Oh, yes, absolutely, but it’s not because of a goddess! The Horned God of Wicca is also a hunter, as well as the lord of death. My archery—and my pursuit of traditional bowhunting—is a devotional practice to him. I had a very troubled relationship with men, collectively, after getting out of an abusive relationship in my twenties. A lot of people turn to our Goddess for comfort and healing—and she certainly provides that—but she’s only half the story. I needed to fix some very deep internal hang-ups in order to move forward in my Craft. The thing the Horned God and I had in common was a love for the woods and for animals, so I started there. Going deeper, I felt called to explore that connection through hunting deer. I haven’t made my own kill yet (shooting with a longbow and wooden arrows isn’t like using a rifle, or even a compound bow…our success rates are much lower, and I’m still a noob), but this had absolutely been a spiritual experience. It’s also brought me much more in tune with both the natural landscape and the culture of where I live. I’m a Southerner by transplant, and I was resistant to that. But I’ve been here almost half my life now, and it was time to start embracing this place. Hunting is a big part of rural Southern life, and it’s actually critical to this ecosystem now. I’m a lot happier, and it’s really done a lot to repair my relationship with men.

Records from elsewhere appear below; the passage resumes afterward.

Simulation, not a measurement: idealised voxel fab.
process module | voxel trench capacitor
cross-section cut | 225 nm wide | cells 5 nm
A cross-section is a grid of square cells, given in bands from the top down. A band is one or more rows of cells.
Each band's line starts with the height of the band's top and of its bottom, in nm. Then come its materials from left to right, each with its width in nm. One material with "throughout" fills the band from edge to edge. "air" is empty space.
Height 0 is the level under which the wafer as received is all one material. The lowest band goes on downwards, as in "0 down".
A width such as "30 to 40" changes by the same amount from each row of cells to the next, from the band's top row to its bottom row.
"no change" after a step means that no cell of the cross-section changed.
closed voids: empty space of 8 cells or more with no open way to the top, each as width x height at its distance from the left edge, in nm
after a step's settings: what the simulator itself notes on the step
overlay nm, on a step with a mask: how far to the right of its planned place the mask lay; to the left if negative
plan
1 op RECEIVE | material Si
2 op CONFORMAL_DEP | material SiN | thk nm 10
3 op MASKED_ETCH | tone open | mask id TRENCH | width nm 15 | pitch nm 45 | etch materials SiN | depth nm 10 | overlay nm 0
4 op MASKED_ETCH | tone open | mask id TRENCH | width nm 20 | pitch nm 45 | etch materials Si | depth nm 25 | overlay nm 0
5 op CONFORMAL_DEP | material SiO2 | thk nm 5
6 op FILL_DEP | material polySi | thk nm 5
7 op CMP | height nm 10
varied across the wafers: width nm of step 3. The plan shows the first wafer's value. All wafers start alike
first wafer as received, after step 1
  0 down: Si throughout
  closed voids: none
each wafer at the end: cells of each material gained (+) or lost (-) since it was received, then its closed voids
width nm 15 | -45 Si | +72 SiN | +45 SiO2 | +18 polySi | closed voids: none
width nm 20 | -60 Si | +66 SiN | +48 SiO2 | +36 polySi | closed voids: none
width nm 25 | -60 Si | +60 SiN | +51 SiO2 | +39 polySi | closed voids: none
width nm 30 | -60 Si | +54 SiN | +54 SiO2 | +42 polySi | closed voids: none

You are also a tarot reader, and I would guess from what I’ve read of your work, that it’s your preferred method of divination. What do you feel makes Tarot so insightful and powerful as a tool of divination and reflection?

The thing I love most about tarot is that it embodies so much of Western esotericism as a whole. I’m Wiccan, but I see Wicca as fundamentally a Western magical tradition with Hermetic roots, not a nature religion. That’s just me. I’m a witch, but I’m also a magician and an occultist. With tarot, I get to be all of those things and nobody thinks it’s weird. Tarot has served as a path to studying other occult disciplines that many contemporary witches ignore: Qabalah, alchemy, astrology, and others. Tarot provides a framework for so much, especially the Smith-Waite deck, which is what I read with almost exclusively. Through studying tarot, the Golden Dawn and other ceremonial traditions felt more approachable. It’s like a common tongue, uniting all of these systems that on the surface don’t always seem like they have much in common.

If you could give young seekers of any form of Witchcraft only one piece of advice, what would it be?

The best piece of advice I can give is this: figure out who you are, and practice your own Craft. So many of us are secretly worried that we’re frauds, or doing it wrong, or missing something. There’s always more to learn, but if you get caught up in getting someone’s stamp of approval, you’ll miss the point. You’ll also end up being disappointed. No one has a monopoly. No one knows what they’re doing all the time. No one tradition has the secret to fixing your life. There will always be infighting. Every group has assholes. Any coven will break your heart at some point. So learn what you can, stay focused on what matters, and just practice witchcraft.

Lastly, anything we can look forward to from you in the near future? Any new books, projects, tours, events?

I’m working on a second book! Things are still sort of in the air right now, but I’ve promised Llewellyn something this fall. I’ve also got a collection of witchy short stories I’m working on, which has been a blast because I’ve never written fiction before. In the meantime, I’m doing some travel to lead discussions and workshops. I’ll be in Seattle in September at Swordsquatch, a historical European martial arts event, talking about swords in European magic, and I’m trying to get something on the books in October out in California. I work fulltime as a classroom teacher, and I try to avoid abandoning my kiddos to substitutes for extended periods, but I’m pretty flexible.